It is not surprising that a senior Minister would want to blame mismanagement at BC Hydro for cost overruns and extreme pressure on rates. And it is nothing new for the Liberal government to say its number one goal is for BC Hydro to behave like a crown corporation ‘with an eye on the bottom line’. Then Premier Campbell said the exact same thing when the Liberals came to power in 2001.

The problem, however, is that it was the government itself, in an unprecedented series of directives and new legislative requirements, that forced BC Hydro to abandon consideration of the bottom line in its planning, investments and operations.

The ill-considered and now widely criticized self-sufficiency requirements prevented BC Hydro from managing fluctuating water conditions in a cost effective manner. That plus the government overriding the BC Utilities Commission’s decision that would have allowed BC Hydro to rely on the Burrard Thermal plant in dry water years, as it had in the past, forced BC Hydro to buy high cost, low value independent power producer (IPP) supply that it did not need.

All told, these government policies not only needlessly added billions of dollars to BC Hydro’s costs, but also limited BC Hydro’s trading subsidiary Powerex from taking full advantage of the increasingly volatile market prices in the U.S.. There are now times that market prices are negative (utilities would pay Powerex to take surplus power that they must produce and cannot use), but Powerex cannot do so because of the unnecessary, high priced IPP purchases government forced BC Hydro to make.

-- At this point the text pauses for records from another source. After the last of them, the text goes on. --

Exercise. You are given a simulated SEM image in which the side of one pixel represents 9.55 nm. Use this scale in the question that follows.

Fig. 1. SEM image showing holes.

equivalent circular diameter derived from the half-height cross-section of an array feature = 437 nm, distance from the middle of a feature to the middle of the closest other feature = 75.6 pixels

And then there were the investments government forced BC Hydro to make and told the BC Utilities Commission not to review. The now topical northwest transmission line was one of them and like many it went ahead without any business plan or benefit-cost justification.

The biggest problem with the northwest transmission line is not the overrun in its cost. The biggest problem is that it never made economic sense, at least not with BC Hydro’s rate policies (again dictated by government legislation) that results in industrial rates even for large new loads being less than half the cost of the new supply BC Hydro must acquire to supply them. As one BC Hydro Vice President put it: “our business plan on the northwest transmission plan is simple — the more we sell. the more we lose and the more rates will have to go up”.

If Minister Bennett feels blindsided by the cost overruns on the northwest transmission line (which he shouldn’t given that the former chair of the BC Hydro Board is now the premier’s chief of staff), he should be taking aim at his colleagues in Cabinet — the ones who told BC Hydro to build the line without any business plan and without independent BC Utilities Commission oversight and review.

And if he really wants to fix the fundamental problem with the line, he should ask BC Hydro what it is paying for new sources of power (including the power it will be buying in the northwest) and what it is charging its new industrial customers for the power it needs to acquire to supply them. Put more plainly in the ‘bottom line’ focus he wants to impart on BC Hydro he should ask: “how much is BC Hydro losing on each new sale and what needs to be done to change that”.

Ms Hunter reported that there hasn’t been a public rate review since 2009. Not so. There was one in the last two years but it was stopped by Premier Clark who didn’t want rates to go up by the amount she must have known the BC Utilities Commission would have ordered. It was pre-election mode and the double digit rate increases that were required was not in her reelection interest.

It isn’t BC Hydro mismanagement that Minister Bennett has to rein in. It is the excessive, ill-considered intervention by government that has to change. The self-sufficiency and other artificial restrictions in the Clean Energy Act have to be removed. Government directives exaggerating the amount of BC Hydro’s equity and cost of its capital have to be withdrawn. Government policy on industrial rates has to change to avoid the huge losses BC Hydro is incurring on new sales. Government must avoid its temptation to force BC Hydro to make huge investments that don’t make economic sense. And the BC Utilities Commission must be allowed to do its work.

Minister Bennett needs to take a hard look at what its government has done to BC Hydro and hopefully he will be able to say, in that great mea culpa of all time “I’ve seen the enemy and they are us”.